PhD Studentship - Probing the Potential for Metal-Induced Embrittlement in the Vicinity of Welds

Application deadline: 30/04/2025

How to apply: uom.link/pgr-apply-2425

How many positions: 1

This 4 year PhD project is fully funded and home students, and EU students with settled status, are eligible to apply. The successful candidate will received an annual tax free stipend set at the UKRI rate (£19,237 for 2024/25) and tuition fees will be paid. We expect the stipend to increase each year.

The operation of safety-critical components is often contingent on the avoidance of embrittlement in steels. Unfortunately, historical evidence highlights the significant impact that contaminants can have on the tendency for cracking and embrittlement in ferrous materials. Contaminants can be introduced in workshop environments that handle many different materials, or during repair and maintenance work on complex systems where dissimilar materials are present. If materials to be joined are contaminated with (for example) Cu or Zn either prior to welding (or to weld repair), the potential exists for cracking through either liquid metal embrittlement (LME) or solid metal-induced embrittlement (SMIE). The aim of this project is to establish the potential for either LME (during welding) or SMIE (during service) in common materials used in construction. Candidate materials include carbon steels, high-tensile steels, and austenitic stainless steels. The susceptibility of steels to LME/SMIE will be studied both during welding and during subsequent exposure to humid environments at different temperatures.
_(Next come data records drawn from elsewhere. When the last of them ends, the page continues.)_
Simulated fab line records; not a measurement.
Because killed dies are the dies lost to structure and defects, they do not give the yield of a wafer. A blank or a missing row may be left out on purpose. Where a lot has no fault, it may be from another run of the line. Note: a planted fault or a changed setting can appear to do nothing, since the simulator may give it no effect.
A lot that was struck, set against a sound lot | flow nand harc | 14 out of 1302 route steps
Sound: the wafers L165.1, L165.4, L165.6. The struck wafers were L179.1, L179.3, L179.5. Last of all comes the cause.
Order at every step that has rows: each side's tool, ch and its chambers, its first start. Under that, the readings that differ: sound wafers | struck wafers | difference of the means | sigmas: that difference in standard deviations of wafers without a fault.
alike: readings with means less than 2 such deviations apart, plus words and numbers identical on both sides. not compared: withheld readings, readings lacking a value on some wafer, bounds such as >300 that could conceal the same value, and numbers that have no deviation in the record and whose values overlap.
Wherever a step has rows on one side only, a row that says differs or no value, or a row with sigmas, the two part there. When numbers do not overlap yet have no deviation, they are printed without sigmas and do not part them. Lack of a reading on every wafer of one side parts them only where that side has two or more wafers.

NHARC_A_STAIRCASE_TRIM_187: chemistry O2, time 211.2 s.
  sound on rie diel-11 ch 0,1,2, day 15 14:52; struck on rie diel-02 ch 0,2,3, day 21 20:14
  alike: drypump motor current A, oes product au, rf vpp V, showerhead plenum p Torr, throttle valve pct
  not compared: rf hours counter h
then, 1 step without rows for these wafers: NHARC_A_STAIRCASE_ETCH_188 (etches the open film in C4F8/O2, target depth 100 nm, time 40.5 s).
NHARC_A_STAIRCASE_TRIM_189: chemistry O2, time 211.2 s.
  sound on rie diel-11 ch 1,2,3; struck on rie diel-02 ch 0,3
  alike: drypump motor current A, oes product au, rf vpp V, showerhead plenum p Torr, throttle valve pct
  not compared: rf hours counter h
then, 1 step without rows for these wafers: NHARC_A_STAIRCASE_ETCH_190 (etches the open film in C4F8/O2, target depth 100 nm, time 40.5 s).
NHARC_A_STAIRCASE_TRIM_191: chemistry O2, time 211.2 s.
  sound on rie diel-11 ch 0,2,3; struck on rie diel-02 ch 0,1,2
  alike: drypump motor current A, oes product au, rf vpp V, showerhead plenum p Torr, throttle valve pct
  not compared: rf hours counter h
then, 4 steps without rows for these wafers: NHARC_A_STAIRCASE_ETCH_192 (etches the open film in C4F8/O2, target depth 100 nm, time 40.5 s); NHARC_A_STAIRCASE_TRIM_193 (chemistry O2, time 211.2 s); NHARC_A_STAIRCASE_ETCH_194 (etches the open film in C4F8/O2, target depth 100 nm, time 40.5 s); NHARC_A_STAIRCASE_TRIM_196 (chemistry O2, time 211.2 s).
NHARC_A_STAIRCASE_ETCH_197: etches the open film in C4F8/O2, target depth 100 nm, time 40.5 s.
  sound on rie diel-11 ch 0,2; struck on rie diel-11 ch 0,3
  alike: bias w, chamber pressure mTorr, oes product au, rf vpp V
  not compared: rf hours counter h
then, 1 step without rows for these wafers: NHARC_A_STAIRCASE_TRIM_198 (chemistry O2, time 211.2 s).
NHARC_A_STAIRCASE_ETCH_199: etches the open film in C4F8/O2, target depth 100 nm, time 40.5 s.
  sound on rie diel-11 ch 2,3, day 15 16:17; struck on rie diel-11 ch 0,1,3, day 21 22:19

What the research involves:

The project work will involve deliberately contaminating engineering alloy plates with varying quantities of contaminants such as copper or zinc. Single-pass welds will be made on the surface of each contaminated plate, and the weld regions will be inspected for signs of LME/SMIE using dye-penetrant testing and microscopy. ThermoCalc (thermodynamic) simulations will be carried out to predict the phases that might form during welding, and contamination thresholds for embrittlement during welding will be identified. Test coupons will subsequently be extracted from uncracked welded samples and subjected to stress-corrosion cracking tests. A Gleeble thermomechanical simulator could also produce coupons with microstructures matching specific weld zones. Advanced characterisation techniques (e.g. electron microscopy) will then be applied to assess the extent of material degradation in each case. Characterisation could include in-situ tensile testing coupled with digital image correlation in a scanning electron microscope (SEM) to assess the role of contaminants and second phases on micro-plasticity; these findings can also be correlated with the crystallography of the microstructure via electron backscatter diffraction (EBSD).

We are seeking a motivated researcher with a passion for metallurgy and materials engineering, eager to tackle industrially-relevant problems. Ideally, you will have a first degree in materials and/or metallurgy, but candidates with degrees in related disciplines will also be considered.

To apply, Pease contact the main supervisor, Dr Francis - john.francis@manchester.ac.uk. Please include details of your current level of study, academic background and any relevant experience and include a paragraph about your motivation to study this PhD project.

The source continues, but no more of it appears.